The rules governing Louisiana's voucher program give the Board of Elementary and Secondary Education oversight over the curricula used by participating private and parochial schools. White said BESE will make sure the standards are of an equitably quality to public schools.

"In the event that there is basic academic incompetence, the state (education) department can intervene," he said. "The most effective way of testing all of this is to literally see what do the students know and what do they achieve, and we're doing that through the state test."

Forrest and Kopplin said since the schools are receiving public money, their textbooks and teaching material should be available for public review, a proposal that hasn't been adopted by BESE.
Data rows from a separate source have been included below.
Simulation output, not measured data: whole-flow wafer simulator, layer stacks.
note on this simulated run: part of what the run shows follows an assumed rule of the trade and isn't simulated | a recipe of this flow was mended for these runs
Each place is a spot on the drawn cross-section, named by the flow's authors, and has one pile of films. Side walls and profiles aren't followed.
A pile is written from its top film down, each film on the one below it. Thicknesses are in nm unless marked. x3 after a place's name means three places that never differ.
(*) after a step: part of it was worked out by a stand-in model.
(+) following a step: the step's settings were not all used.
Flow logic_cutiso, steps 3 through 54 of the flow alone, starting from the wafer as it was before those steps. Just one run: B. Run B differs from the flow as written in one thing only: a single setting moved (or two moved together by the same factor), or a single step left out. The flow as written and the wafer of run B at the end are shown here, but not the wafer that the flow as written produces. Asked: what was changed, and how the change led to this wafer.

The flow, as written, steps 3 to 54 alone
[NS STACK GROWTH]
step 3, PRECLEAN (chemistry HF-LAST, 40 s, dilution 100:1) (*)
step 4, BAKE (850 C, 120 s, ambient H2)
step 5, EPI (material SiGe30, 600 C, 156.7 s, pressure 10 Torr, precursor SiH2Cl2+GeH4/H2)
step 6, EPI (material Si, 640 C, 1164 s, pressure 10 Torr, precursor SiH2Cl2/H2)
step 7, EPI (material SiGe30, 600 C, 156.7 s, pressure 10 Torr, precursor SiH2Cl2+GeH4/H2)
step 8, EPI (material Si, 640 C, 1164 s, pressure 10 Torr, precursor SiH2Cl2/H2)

Posted By: Mary B On: 7/31/2012

Title: I APPROVE!

@ Brandt Hardin.....The wonderful thing for you then is this is a Louisiana educational change with Louisiana money, making changes for Louisiana people, by folks elected by Louisiana people. Not sure how this ties into TN, but thanks for reading our news...I guess

Posted By: Christopher Marceaux On: 7/30/2012

Title: This is Great!!!

I could not afford to send my kids to a private school for them to be taught "CORRECTLY" even though both my wife and have both maintained a full time job. I am a firefighter and she has worked at the casino for years. Still the education we want taught is out of our financial range. I am elated that we have options now. With this I can send my child to a school that teaches our values and beliefs and no longer stuck with only one option, that of a far left progressive vision. Once they learn that, we have to then "unteach" what they were instructed. Informing them it's one side of the roads view so know the answers for testing simply to get the grades, but understand this is taught only in public schools because leftism won the court battle but it doesn't make it truth

Posted By: Brandt Hardin On: 7/30/2012

Title: The Dumbing Down of America

Here in TN, they have taken steps though new legislation to allow creationism back into the classroom. This law turns the clock back nearly 100 years here in the seemingly unprogressive South and is simply embarrassing. There is no argument against the Theory of Evolution other than that of religious doctrine. The Monkey Law only opens the door for fanatic Christianity to creep its way back into our classrooms. You can see my visual response as a Tennessean to this absurd law on my artist’s blog at http://dregstudiosart.blogspot.com/2012/04/pulpit-in-classroom-biblical-agenda-in.html with some evolutionary art and a little bit of simple logic.

Posted By: Jim On: 7/30/2012

Title: Here's one for the Books

If it were not for the evolution of creationism none of us would be here, and therefore there certainly wouldn't be any purpose in scientific theories sponsored by agnostics. The fact remains; there is far more proof that God exists than there is in time waisted on scientific theories that He doesn't. Quite honestly I've yet to see any hard core evidence of a fish swimming in the water, growing legs and then walking on land; followed by growing a tail and hanging in a tree--then becoming a man. Of course I have read many articles recently that lead me to believe some folks may have been sitting in a tree and fallen from it onto their heads.
Another fact, NO child has ever failed at anything where God was in it--and allowed to be there. Hence the need for prayer back in school! And if prayer is not allowed in public schools, then bring on more private schools.